Multi Frame shooting in dark light keeps the best frames of one scene and tosses the fuzzy ones out
  • As it gets darker, Samsung’s Night Solution kicks in with more digital AI processing. It quickly shoots a burst of frames discarding the worst frames with motion or blur and merging the rest into noticeably sharper and colour tone picture. BTW, astrophotography enthusiasts have long used multi-frame shooting dozens of frames of say, the Milky Way, at high ISO. They later combine these images off camera on a PC using Photoshop to discard the poor-quality parts of each frame resulting in brilliant daylight quality photos at much lower ISO settings.
  • Night Solution also works in portrait mode, tele lens with 3X optical zoom and front selfie camera.
Mecahnical and high level processing technologies make videos shot in poor light sparkle again
  • In video shooting, the S22 Ultra uses physical dual-track stabilization with OIS (Optical Image Stabilization) to compensate for camera shake by physically moving the lens in the opposite direction of an image in motion. The S22 Ultra has a 58% wider corrective angle than previous models stabilizing even more shaking. VDIS (Video Digital Image Stabilization) uses software to compensate for frame by frame camera movements across a 3D space along the the X,Y and Z coordinates with four times faster and more accurate magnitude and direction analysis over previous models.
  • In even darker video scenes  the S22 Ultra slows its frame rate from 60fps down to 24fps allowing for a slower shutter yielding brighter frames in dim lighting. When the frame rate slows down below 24fps, Super Night Solution kicks in synthesizing up to 12 frames per frame for the best details as you film. Check how Samsung’s S22 series nightography works https://www.youtubecom/watch?v=Sjm6CcBFnp4

Shooting the Milky Way

The illusive Milky Way looming from the horizon captured with a rare Aurora Borealis display in one frame! I used Samsung’s Expert Raw app, also becoming available for download on other Samsung phones, for taking challenging pictures instead of the phone’s camera app. It shoots both JPEG and but more importantly, RAW format capturing every bit of light information in night photography. More than 85% of extra picture information never makes it to a JPEG photo so imagine editing a RAW file discovering hidden information even the naked eye can’t see. It’s akin to preserving the scene you shot and have a chance to retake it on your computer screen. You can also make adjustments on the fly as you compose the photo for optimum colour. In my shoot, the Milky Way was barely visible, more like a cloud to the human eye in the far horizon on a moonless night. Expert Raw was able to retrieve hidden information cutting through the haze. I used Photoshop in RAW mode to finish the transferable Expert Raw file. Note how the overlapping Aurora Borealis kept its bright hues while the unaffected Milky Way stayed colourless in the background. My car lights lit the bottom for contrast. This was a 30-second exposure exposure on a tripod with the super wide angle lens.

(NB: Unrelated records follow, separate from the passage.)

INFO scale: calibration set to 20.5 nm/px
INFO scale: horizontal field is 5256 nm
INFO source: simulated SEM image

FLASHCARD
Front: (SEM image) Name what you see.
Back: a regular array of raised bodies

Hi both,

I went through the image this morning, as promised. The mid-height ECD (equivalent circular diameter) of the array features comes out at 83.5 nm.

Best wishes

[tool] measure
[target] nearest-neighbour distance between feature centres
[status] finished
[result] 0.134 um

The Samsung S22 Ultra Versus the Goggle Pixel 6 Pro

The blue hour Tea House photos in Vancouver’s Stanley Park were taken with the S22 top and bottom left, one hour and two hours after sunset respectively while the Pixel 6 Pro captured the same scenes respectively on the right column. They might look alike but the differences stand out if you look close. The S22 has considerably more noise in the shadows under the bush compared to the Pixel’s sharp grass texture. It also exhibited red issues with a solid red toned lounges with no hue differentiation, compared to the Pixel 6 Pro’s more realistic red and orange hue seats. But the light bulb in the S22 photos is better defined due to less flare.

Aurora Borealis

A rare Aurora Borealis treat

A rare Aurora Borealis treat in central Alberta while on an astrophotography expedition only lasted seconds at a time but easily captured with the S22 Ultra. A family member accompanying me was able to capture similar quality Aurora Borealis on her iPhone 13.  

The S22 and the Colour Red

Note the S22 Ultra oversaturating the reds left, compared to the Pixel 6 Pro

We love to shoot flowers! The S22 Ultra left, versus the Pixel 6 Pro make one thing clear. Samsung like many camera phones is challenged shooting the colour red, the Achilles Heal of all digital cameras. Notice how the reds in the top red row just go solid without texture variance on the S22 left, compared to the much better red subtleties of the Pixel 6 on the right.

Compare Telephoto Between the S22 Ultra and Pixel 6 Pro

Photographing a frost-covered branch at 20X zoom with the S22 left, seamed impressive but the Pixel 6 Pro right, managed to do just as an impressive job going beyond its own published manual on how far it can AI zoom. This is Samsung’s second space zoom hybrid, much improved but not good enough for me past 50X zoom.

Shooting in Tight Corners

Even from a tight corner airline window seat the S22 series super wide-angle lens covers an impressive sharp wide view but also expands to its 10X optical tele for detail missed with the naked eye.

The Power of Telephoto Photography

A serene telephoto sunset one shot a block away by the giant Inukshuk statue on English Bay in Vancouver. Notice the absence of flare and clarity of passersby from different distances.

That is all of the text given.